Day 7 (technically the 8th day in Japan) Sunday, July 2
Our feet and legs were aching when we woke up. According to our Steps trackers, we had been walking 8-10 miles a day for the past few days. Fortunately, right across the street was the Tenzoan Marketplace. We went and had some coffee in the entrance to what looked like a mall. But then we discovered the food area. It was like an outdoor food mall built inside. It was like a block of Sendai’s food area recreated inside the mall. So with very little walking, we ate our way through. Osaka-style takoyaki. Kara-age. Conveyor belt sushi. Mochi on a stick (dango). Curry-flavored popcorn. Ice cream. And ice cream.

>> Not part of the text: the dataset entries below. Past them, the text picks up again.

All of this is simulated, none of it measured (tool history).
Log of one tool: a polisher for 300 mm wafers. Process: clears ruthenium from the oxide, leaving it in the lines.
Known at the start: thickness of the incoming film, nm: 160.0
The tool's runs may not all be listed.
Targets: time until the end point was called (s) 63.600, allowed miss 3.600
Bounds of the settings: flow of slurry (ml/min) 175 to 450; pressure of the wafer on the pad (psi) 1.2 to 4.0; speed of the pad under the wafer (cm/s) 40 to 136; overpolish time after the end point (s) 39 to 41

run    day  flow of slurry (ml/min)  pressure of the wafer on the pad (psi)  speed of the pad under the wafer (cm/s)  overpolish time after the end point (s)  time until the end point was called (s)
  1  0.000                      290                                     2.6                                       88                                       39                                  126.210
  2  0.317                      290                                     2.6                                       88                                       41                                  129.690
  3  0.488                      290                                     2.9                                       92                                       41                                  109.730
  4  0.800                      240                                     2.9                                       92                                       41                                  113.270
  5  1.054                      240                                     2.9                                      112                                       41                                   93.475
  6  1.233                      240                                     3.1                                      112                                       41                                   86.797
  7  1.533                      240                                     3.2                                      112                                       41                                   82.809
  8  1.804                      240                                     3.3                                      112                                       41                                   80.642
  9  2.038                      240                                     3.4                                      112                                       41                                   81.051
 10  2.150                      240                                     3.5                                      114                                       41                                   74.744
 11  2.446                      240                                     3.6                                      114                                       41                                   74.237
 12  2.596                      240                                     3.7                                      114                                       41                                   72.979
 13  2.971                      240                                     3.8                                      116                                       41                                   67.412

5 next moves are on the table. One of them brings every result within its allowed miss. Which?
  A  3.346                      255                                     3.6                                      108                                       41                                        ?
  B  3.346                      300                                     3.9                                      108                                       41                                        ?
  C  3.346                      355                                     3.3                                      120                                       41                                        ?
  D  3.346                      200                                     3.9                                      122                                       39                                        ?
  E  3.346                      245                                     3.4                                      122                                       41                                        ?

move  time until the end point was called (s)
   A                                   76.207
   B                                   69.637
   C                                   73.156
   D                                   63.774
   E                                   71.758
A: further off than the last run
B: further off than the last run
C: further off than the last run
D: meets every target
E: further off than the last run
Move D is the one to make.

And since it was there, we went to the aquarium. Having been to both the Monterey Bay and Aquarium of the Pacific, we weren’t sure if it would be worth going, but the Osaka Aquarium was awesome. They have two whale sharks swimming in the main tank. And lots of great displays and tanks that that path winds around and through. It was a relaxing day.
We looked up another marketplace for dinner near the Tsutenkaku Tower, the iconic tower you can walk through to see a 360 view of Osaka. We, again, ate at a few places. A kushi katsu place and an izakaya. The tower was interesting. It was built on a foundation that was modeled after the Arch du Triump and built to resemeble the Eiffel Tower. We paid the $5/person fee and rode up the elevator to see Osaka at night.
On the way down you go through a series of souvenir shops, including a shop and mini museum dedicated to Pocky. It seemed random, but apparently the company started in Osaka.
We returned to the apartment near the Aquarium and slept well.
Day 8- Monday, July 3
Miyuki had made arrangements with a guide who spoke English to take us through the town of Nara for the day. We got up early, packed up, and took the short 50-minute commuter train to Nara. We had to leave our bags at the station for about $35, but it was worth it.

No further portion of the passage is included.